In places like China, India, and Brazil inflation is a bigger headache. As a result, central banks in the U.S., Europe and Japan are in no hurry to raise historically low interest rates. Whereas in many emerging markets we are already starting to see interest rates rising — in some cases quite substantially.

The outlook for the U.S. dollar is being determined by the global trends I have already mentioned. The U.S. is a relatively slow-growing economy compared to the emerging markets. Interest rates are on hold; whereas they are rising in the emerging world. Predictably this will exert downward pressure on the dollar.

I mentioned earlier that the only exception to this trend is the euro, because of the sovereign debt problems in Europe. The dollar will fall against most emerging market currencies, including the Chinese currency, which has risen 25 percent against the dollar in the last five years, about 5 percent a year. We expect it to continue that path for some time.

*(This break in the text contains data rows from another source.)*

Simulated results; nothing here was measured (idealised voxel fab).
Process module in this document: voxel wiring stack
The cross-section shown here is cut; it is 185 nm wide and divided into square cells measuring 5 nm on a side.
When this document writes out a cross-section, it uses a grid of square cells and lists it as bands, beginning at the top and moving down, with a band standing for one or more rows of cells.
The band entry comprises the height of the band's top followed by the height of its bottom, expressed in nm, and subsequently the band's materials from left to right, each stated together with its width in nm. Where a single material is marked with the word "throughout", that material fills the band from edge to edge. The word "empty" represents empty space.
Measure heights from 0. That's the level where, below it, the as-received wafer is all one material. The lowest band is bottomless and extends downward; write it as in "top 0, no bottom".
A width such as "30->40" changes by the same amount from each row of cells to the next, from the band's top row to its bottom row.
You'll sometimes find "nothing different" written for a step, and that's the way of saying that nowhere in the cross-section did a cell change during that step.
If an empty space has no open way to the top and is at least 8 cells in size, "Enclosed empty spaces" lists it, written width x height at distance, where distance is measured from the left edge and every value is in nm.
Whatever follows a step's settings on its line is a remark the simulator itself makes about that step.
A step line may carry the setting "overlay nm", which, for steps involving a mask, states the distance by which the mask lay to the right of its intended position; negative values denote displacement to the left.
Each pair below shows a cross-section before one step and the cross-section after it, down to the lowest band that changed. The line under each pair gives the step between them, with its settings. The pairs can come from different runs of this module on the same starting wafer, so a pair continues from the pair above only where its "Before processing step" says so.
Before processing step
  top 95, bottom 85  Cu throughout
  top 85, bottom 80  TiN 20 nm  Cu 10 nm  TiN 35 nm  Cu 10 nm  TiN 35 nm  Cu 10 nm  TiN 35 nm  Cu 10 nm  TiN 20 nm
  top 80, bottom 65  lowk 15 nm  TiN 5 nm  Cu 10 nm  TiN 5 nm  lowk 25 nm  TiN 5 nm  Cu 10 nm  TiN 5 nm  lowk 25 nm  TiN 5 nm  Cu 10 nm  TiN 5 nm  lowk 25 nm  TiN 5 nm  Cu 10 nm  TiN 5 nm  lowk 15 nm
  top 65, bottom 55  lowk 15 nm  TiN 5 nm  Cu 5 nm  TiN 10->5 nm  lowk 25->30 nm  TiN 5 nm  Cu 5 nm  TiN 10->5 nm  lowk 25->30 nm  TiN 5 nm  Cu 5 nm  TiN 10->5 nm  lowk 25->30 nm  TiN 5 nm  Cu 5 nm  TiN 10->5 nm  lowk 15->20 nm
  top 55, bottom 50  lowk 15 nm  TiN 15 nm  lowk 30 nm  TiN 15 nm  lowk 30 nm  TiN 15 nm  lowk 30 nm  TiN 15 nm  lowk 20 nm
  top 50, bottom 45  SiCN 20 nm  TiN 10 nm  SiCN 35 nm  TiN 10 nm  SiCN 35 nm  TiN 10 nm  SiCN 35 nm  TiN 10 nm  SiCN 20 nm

People extrapolate from the current weakness of the dollar and assert that the dollar is no longer going to be the reserve principal currency of the world. This is nonsense. There is no alternative to the dollar, at least for the next 5 to 10 years.

I often joke and say, the dollar is still the best looking horse in the glue factory. Yes, we’ve got our problems, but a lot of other countries have even bigger problems than we do. People talk about the Chinese currency or the IMF’s special drawing rights (SDRs) as alternatives to the dollar, but there are major problems with each of these. At least for the foreseeable future, the dollar will remain the premier reserve currency in the world.

I will spend the last few minutes on risks. Obviously there are a lot of risks facing the global economy. The good news is that we’re in a decent growth situation. If an oil crisis is going to hit, this is not a bad time for it to hit given that the growth momentum is strong. We can absorb this.

Here is a rule of thumb: every sustained $10 increase in the price of oil cuts our growth by about .2 of 1 percent. That’s not very much. If we’re growing 4 percent, that means we only grow 3.8 percent.

Still, the commodity price situation is one thing to worry about.

The turmoil in Europe in terms of sovereign debt is another thing to worry about. Something very few people are focused on is a property bubble in China. China could have a bust on its hands next year or the year after. Too much liquidity, too much credit and too rapid a rise in real estate prices are unsustainable. Estimates are about a third of Chinese apartment buildings are empty. That is not a good situation.

On the other hand, it’s important to say that not all of the surprises are necessarily on the downside. There are some significant upside risks as well — stronger growth in U.S. consumer spending, stronger growth in U.S. productivity, more business optimism, more spending. The good news is that the probability distribution around our forecast is a little more symmetrical. So the upside and downside risks are balanced.

Bottom line I think we’re doing okay, more than okay. In fact in the U.S. this quarter we’ll probably see 4 percent growth. Unless oil prices go a lot higher than they are right now the current Middle East turmoil is not going to be a problem for the United States.